Each circuit element shown in Fig. 12 responds in a different way for each sample because their phenomena are influenced at different intensities by the presence of each drug.

The Fig. 14 shows the resistances R_P (Fig. 14a) and _RCT (Fig. 14b) and the capacitances Q_P (Fig. 14c) and Q_DL (Fig. 14d) obtained after fitting of the results for the three types of samples (CFC-C, CFC-G, and CFC-L), which vary according to the increase in drug concentration of the solution. The samples showed no significant variation for R_CT values (less than 100 Ω) and because of its discrepancy, compared to the values of R_P and R_Dif, the authors preferred to not include R_CT and Q_DL values on the graphs of Fig. 14.

Fig. 14

Resistances R_P (a) and R_Dif (b) and capacitances Q_P (c) and Q_Dif (d) for EIS measurements to CFC-C, CFC-G, and CFC-L samples

Through the analysis of the graphs (Fig. 14), it is possible to conclude that R_P is much more influenced by the increase of the drugs presence in PBS, being more sensitive to the presence of GS in solution than to the presence of LH, as can be observed by the high resistance values for R_P for these two samples over time (Fig. 14a, b). The lowest values of R_P and R_CT, as expected, appear in an environment without drug presence. Results related to R_P (Fig. 14a) and R_Dif (Fig. 14b) varied according to Table 1 below.

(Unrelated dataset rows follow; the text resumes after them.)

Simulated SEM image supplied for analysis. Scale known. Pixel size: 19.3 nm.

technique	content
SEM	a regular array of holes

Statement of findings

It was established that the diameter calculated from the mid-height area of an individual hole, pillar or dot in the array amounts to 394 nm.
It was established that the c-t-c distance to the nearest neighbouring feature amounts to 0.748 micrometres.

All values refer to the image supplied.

Table 1 Variation of R_Dif and R_P values due to the presence of GS and LH compared to CFC-C sample

This variation is comparing CFC-G and CFC-L to the resistance values for the CFC-C samples. The addition of drugs causes changes of behavior in the electrode vicinity. The effect is more significant for the CFC-G sample, which has the longest molecular chain compared to the CFC-L. Table 2 shows the values of X² after fitting of each sample, presenting the convergence between the proposed circuits and the spectra obtained after EIS measurement.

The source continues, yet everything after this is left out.